Home > 20th Century, Austrian Literature, Correspondance, Rilke Rainer Maria > Letters to Lou Andreas Salome by Rainer Maria Rilke

Letters to Lou Andreas Salome by Rainer Maria Rilke

November 12, 2011 Leave a comment Go to comments

Letters to Lou Andreas Salome by Rainer Maria Rilke. 1897-1926

Your being has been the door that allowed me to reach fresh air for the first time.

Rilke met Lou Andreas-Salomé in 1897. He was 22, she was 36. Their love story lasted until 1901 and turned into a friendship that only ended with Rilke’s death in 1926. The little book I’ve read is composed of letters coming from their correspondence. The first one dates back to 1897 and the last one was written a fortnight before he died.

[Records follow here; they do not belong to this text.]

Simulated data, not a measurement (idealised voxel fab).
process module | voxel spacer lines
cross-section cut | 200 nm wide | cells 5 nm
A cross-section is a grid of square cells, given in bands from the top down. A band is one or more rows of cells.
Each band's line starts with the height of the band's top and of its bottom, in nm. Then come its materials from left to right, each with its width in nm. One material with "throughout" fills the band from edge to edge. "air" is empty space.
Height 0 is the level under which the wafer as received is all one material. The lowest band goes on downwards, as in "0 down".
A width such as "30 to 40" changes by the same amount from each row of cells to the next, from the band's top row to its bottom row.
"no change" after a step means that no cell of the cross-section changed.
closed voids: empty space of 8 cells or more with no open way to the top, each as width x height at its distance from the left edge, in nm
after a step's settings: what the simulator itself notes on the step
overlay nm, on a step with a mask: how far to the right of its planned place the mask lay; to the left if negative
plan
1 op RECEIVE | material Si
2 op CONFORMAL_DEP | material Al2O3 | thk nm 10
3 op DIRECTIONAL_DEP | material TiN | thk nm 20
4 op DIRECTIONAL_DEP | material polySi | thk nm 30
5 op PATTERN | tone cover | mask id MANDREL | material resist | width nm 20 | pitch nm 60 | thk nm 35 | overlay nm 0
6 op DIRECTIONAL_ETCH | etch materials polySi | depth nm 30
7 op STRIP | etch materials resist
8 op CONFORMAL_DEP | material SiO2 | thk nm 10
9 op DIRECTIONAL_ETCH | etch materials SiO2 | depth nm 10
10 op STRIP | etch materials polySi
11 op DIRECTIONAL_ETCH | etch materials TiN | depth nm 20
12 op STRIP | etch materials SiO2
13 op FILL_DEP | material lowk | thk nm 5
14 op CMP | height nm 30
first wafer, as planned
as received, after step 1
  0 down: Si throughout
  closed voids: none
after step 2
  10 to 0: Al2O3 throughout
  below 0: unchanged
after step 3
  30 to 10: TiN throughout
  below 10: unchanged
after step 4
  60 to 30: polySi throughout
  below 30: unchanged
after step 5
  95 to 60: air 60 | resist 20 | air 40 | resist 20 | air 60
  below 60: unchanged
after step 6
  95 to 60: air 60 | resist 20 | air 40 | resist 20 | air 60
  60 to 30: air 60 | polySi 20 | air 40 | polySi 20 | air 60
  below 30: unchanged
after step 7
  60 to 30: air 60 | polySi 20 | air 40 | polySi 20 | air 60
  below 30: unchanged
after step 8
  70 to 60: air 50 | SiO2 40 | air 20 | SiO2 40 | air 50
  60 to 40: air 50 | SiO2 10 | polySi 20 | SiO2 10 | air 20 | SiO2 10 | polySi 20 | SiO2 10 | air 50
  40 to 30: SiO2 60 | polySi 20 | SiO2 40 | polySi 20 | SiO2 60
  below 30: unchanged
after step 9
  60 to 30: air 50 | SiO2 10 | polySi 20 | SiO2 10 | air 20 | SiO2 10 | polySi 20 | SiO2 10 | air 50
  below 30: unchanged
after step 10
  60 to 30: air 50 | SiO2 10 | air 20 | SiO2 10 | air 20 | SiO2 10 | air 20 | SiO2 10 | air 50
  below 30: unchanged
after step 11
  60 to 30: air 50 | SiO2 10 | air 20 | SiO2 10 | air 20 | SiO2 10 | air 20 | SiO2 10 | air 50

The first letters are beautiful love letters. Once I wrote that I didn’t envy Albertine for being loved by the Narrator as he seemed complicated and difficult to live with. Nothing like that with Rilke. These letters are sunny despite the absence and how much he misses her. His love is a gift; it doesn’t claim anything else that what he already receives. These letters are full of acceptance, of loving Lou just the way she is. She loves him back, he’s happy. Their fierce passion isn’t a tortured one.

I think of you at any time of the day and my worried thoughts accompany all your steps. The slightest breathe on your forehead is a kiss from my lips and each dream speaks to you with my voice. My love is like a coat wrapped around you to protect and warm you up.

In 1897, Rilke stopped signing his letters René (his firstname) and became Rainer. His meeting with Lou was his rebirth.

The following letters are more about him and his creating process. One of them, written in 1903, describes his life and sufferings in Paris. I recognized the raw material he will use in The Notebooks of Malte Laurids Brigge. Rilke suffers from acute sensitivity. He’s a sponge, he absorbs the outside world to such a point that it hurts him. He perceives the mood, the emotions of his environment. He has no filtering system and it hits him badly every time. He’s a disquiet man, disturbed by fears and anguish. What fascinates me is that despite his disquiet, he manages to describe his fears in a lucid way. He doesn’t complain although he somatizes a lot and has a poor health. In a way, he tries to tame his pain and at the same time cherishes it as he knows part of his work will come from it. For the reader, his fears sound real, painful but he doesn’t sound unbalanced.

When reading these letters, the reader witnesses his artistic quest. He admires Rodin for his work, his ability to materialize his inner mind into statues, into art. He chides himself for not being able to concentrate and work as much as he should. He gropes around, aware that he’s piling up ideas, sensations, characters, observations in his soul and in his mind. But he’s not able to reach them and turn them into art. Yet. It’s fascinating to read about his quest. It’s obviously painful but he doesn’t complain. He takes the pain, doesn’t wallow into it but probably sees it a step to creation. He’s also lucid about his failure as a husband and as a father. In French, we say être mal dans sa peau, literally, to be ill-at-ease in one’s skin to say to feel bad about oneself. Rilke was literally like that and his skin reacted to it.

In the last letters, he has found the inspiration and managed to let out the work he was sitting on. The joy when he writes the Elegies, the Sonnet to Orpheus is palpable. His health declines, he talks a lot more about physicians. He also thought about doing a psychoanalysis but preferred to keep his demons as part of his creating process. He’s a man who suffered from a poor health all his life and never rebelled against it, took it as the way life was for him and lived day by day.

All these years, Lou became his distant spine, his anchor in life. She immediately saw him as a gifted writer and he trusted her judgement. She believed in his talent, thought highly of his work and that gave him the strength and the confidence he needed. She was his confidant, his safe – she received a copy of his work –, his living diary. Would we have Rilke’s work without her? I’m not sure. These letters had the same effect on me than Letters to a Young Poet and The Notebooks of Malte Laurids Brigge: a profound fondness for the man who wrote them, awe for his literary gift and sadness for him that it should come with so much pain. When I read Kakfa’s letters to Milena, I heard his pain but I never really sympathized with him. He sounded complicated and whimsical. I sympathized with Rilke, deeply. He was a man I would have loved to meet.

  1. November 12, 2011 at 10:11 am

    I’m not much of a fan of poetry, but I did like the Rilke collection I read this year. I’ve got a copy of ‘Malte Laurids Brigge’, so I should get around to that too (but not this month!).

    Are you a big fan of biographies and letters? It’s not something I’ve really got into, but I know some readers love to know as much as possible about their favourite writers…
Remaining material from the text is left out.